Jessie sleeps in a dog house I built into a shed near the house. It has a doggy door to keep out the wind, and a couple of clip-on lights shining down on her bed. I put two lights there in case one burns out. I don't want her to sleep in the house for two reasons. First, she won't be a watchdog if she is inside. Second I want her to be tougher and be comfortable if we don't make it home some night or if we go on a trip. I want her to have her own house and not have to be let in or out by the neighbors, or be used to sleeping in the house.
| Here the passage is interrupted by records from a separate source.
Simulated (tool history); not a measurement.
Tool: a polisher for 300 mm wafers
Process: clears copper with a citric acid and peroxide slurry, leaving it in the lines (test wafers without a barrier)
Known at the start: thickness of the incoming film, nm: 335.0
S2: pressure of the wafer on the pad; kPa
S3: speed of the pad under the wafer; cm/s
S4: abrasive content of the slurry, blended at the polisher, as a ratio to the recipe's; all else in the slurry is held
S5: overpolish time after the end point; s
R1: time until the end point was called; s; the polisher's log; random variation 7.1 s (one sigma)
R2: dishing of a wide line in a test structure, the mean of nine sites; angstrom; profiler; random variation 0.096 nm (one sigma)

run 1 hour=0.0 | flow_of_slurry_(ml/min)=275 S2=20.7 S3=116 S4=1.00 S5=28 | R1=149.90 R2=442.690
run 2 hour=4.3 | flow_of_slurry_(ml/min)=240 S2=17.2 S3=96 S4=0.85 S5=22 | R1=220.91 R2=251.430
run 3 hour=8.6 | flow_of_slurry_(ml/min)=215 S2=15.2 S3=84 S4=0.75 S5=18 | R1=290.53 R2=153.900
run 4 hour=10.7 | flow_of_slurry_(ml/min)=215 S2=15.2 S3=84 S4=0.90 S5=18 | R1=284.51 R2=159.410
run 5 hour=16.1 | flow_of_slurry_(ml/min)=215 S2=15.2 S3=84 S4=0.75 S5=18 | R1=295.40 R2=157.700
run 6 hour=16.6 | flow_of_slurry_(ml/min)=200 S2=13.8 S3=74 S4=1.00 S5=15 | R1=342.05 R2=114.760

The way I made my pen dog/coyote proof was to built it out of 5 ft high livestock panels. These panels have openings 4" square top to bottom (unlike the usual ones that have big openings at the top). I then wired steel T posts to the cattle panels, sticking up another 5 ft. I attached some old field fence wire to those, all the way around. The cattle panels are so strong no dog can tear thru them. And with the fence wire above, the whole fence is about 9 ft high. There are rocks all along the bottom of the cattle panels to make it hard to dig under the fence. The barn is made of corrugated steel built onto a wooden frame. I dug a trench below the outside walls and filled it with rocks and concrete. The gate into the pen is only 4 ft high but there is fence wire above it. You have to duck to enter the pen. A mountain lion or bobcat could jump up on the roof and down into the pen, or a bear could tear into the barn. But it would be very difficult to protect against that. I am counting on Jessie to let me know if any bad critters come around.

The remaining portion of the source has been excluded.